Re: relay not detected

Posted by RW <rw...@googlemail.com>.
On Tue, 22 Nov 2016 05:48:29 +0000 (UTC)
Pedro David Marco wrote:

> Thanks Bill,
> >. I don't know why some spammers do this sort of lame 
> >Received fakery, since it fingerprints their mail as spam, but it
> >has been a fairly common practice for a long time.  
> But SA did not trigger any rule about the forgering...  

SA doesn't punish unknown formats. This one might allow for a useful
rule, but it depends on how often the same pattern is repeated. 

> and debug mode does not show any message about unparseable lines. It
> seems just ignored, 

It is ignored. SA doesn't even try to parse a relay that starts with
"by". It only logs a relay as unparseable if it fails to parse a
relay that might be useful. 

This header does contain an IP address, but it's part of what the
header is claiming to be a protocol name.

> so the relay remains unchecked in RBLS.

It's worth bearing in mind that a received header logs the IP address
of the previous host, so the useful spammer IP address is recorded in
the first header that's *not* written by a spammer. Checking made-up
spammer headers does no harm, but it's not particularly important.

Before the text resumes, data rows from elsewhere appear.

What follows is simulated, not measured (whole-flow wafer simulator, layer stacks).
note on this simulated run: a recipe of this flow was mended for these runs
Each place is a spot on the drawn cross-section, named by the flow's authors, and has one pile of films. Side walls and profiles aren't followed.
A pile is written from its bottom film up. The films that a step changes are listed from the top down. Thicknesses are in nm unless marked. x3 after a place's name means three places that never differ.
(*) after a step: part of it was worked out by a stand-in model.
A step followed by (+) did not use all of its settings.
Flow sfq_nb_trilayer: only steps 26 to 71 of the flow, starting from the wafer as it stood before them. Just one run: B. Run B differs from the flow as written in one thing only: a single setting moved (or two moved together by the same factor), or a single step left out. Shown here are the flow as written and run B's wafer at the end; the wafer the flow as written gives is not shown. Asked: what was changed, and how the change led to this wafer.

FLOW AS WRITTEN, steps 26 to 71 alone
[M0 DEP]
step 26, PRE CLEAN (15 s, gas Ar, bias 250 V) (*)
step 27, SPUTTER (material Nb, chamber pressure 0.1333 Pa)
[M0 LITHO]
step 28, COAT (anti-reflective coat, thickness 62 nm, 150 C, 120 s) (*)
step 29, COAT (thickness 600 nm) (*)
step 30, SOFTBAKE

Actually, most RBLs are configured as "last-external" so they only use
the IP address recorded by your MX server.

Re: relay not detected

Posted by RW <rw...@googlemail.com>.
On Tue, 22 Nov 2016 12:18:14 -0500
Bill Cole wrote:

> On 22 Nov 2016, at 0:48, Pedro David Marco wrote:
> 
> > Thanks Bill,  
> >> . I don't know why some spammers do this sort of lame 
> >> Received fakery, since it fingerprints their mail as spam, but it
> >> has been a fairly common practice for a long time.  
> > But SA did not trigger any rule about the forgering...  
> 
> I'm surprised that it didn't trigger UNPARSEABLE_RELAY, but it is
> hard to know why based on one isolated header.

SA ignores headers like this: 

   Received: by 10.28.48.15 with SMTP id w15csp2319529wmw;
        Tue, 22 Nov 2016 11:10:36 -0800 (PST)

because they don't affect anything. For a received header to count as
unparseable it has to have a "from". 


> >  and debug mode does not showany message about unparseable lines.
> > It seems just ignored, so the relay remains unchecked in RBLS.  
> 
> As it should. Untrusted relays are untrusted. There's no reason to 
> believe ANYTHING in that header. The string in it that looks like an
> IP address might as well be 234.567.891.0.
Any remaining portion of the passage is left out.